Independents recognize a pander when they see one. And when they consider how close she is to the presidency, and ask themselves whether they want a former one and a half-term governor of Alaska with an extremely limited background of public service running the country in a time of crisis, they'll get nervous. Far more nervous than they are with an Obama/Biden administration.
When they compare McCain's judgment regarding who he chose to be a heartbeat from the presidency to Obama's judgment, they'll quickly understand who made the wiser choice.
IMO, McCain lost the independent voters with this pick. He's counting on the GOP pro-life evangelical base, and there aren't enough of them this time around.
Obama's still going to have to work hard to maintain enthusiasm and get out an historic voter participation on the Democratic side, but this was an obvious act of desperation on McCain's part, and tantamount to throwing in the towel. I think they're just hoping to salvage some downticket races in a few deep red states.
We're in the general election now. Our candidate is Barack Obama, the strongest, most skilled, most inspiring candidate we've had since Bill Clinton, with a united, excited, and energized party behind him.
Our job now is to explain to the country, voter by voter, who Barack Obama and Joe Biden are (if they don't already know) and why the country needs them now.
The choice of Palin will actually further unite the Democratic Party.
Those who supported Hillary Clinton, particularly older women, will reject the selection of a far less qualified woman candidate. They'll positively bristle at the idea that a woman whose core political values are diametrically opposed to those of Hillary Clinton might get closer to the presidency than she did. They'll resent it and reject it.
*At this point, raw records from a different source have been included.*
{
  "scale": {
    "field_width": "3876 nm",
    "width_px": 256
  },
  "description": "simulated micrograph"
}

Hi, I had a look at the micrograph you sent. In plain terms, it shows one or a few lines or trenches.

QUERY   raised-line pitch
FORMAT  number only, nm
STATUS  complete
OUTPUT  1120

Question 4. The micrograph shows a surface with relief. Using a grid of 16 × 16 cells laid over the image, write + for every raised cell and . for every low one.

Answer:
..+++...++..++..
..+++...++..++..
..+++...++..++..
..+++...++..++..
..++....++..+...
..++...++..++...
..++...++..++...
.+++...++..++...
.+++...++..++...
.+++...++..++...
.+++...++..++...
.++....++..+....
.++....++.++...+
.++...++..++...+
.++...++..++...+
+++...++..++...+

And Hillary will remind them.
It'll be a good process, though, for those who were wrapped up in identity politics during the primary. They'll have to ask themselves, do I care more about the issues, about the direction of the country and the future of my rights than I do about seeing someone of my gender in the White House? Because unlike during the primary, where the differences on the issues were minimal, here the choice is a stunningly stark one.
The fact is self-evident. John McCain is old and has been ill. He's physically fragile. It doesn't need to be stated explicitly.
Meanwhile, the "heartbeat from the presidency" is a standard line when talking about the VP. It's going to be brought up again and again, and in the unstated context of McCain's age and health, it's going to have some major relevance.
And while that may make some happy who want to see a woman -- any woman -- in the White House by any means, it's going to give a lot more people pause when they realize how seriously little national and foreign policy knowledge she has.
I think this election is going to surprise people. Americans want this country to move in a new and better direction, and do it wisely. I really do believe that Obama and Biden make the best case, on the face of it, for achieving what Americans want. Obama's vision backed Joe's background: a combination of audacity and assurance.
What does McCain-Bush/Palin offer? An old man who it must be said) may not even survive his term, leaving the country in the hands of the clearly inexperienced former governor of Alaska? In this world? At this time?
I think Americans get it. I really do. For now, they're still knee-jerking, still answering poll questions in the way they've trained themselves to, in terms of party politics. But the bottom line is they're not going to put this country at any more risk. And Palin represents a far greater risk than Obama and Biden.
The women ID voters? Pumas notwithstanding, I don't think there are enough of them resgistered as Democrats to blunt the sheer numbers we're bringing to the polls this year.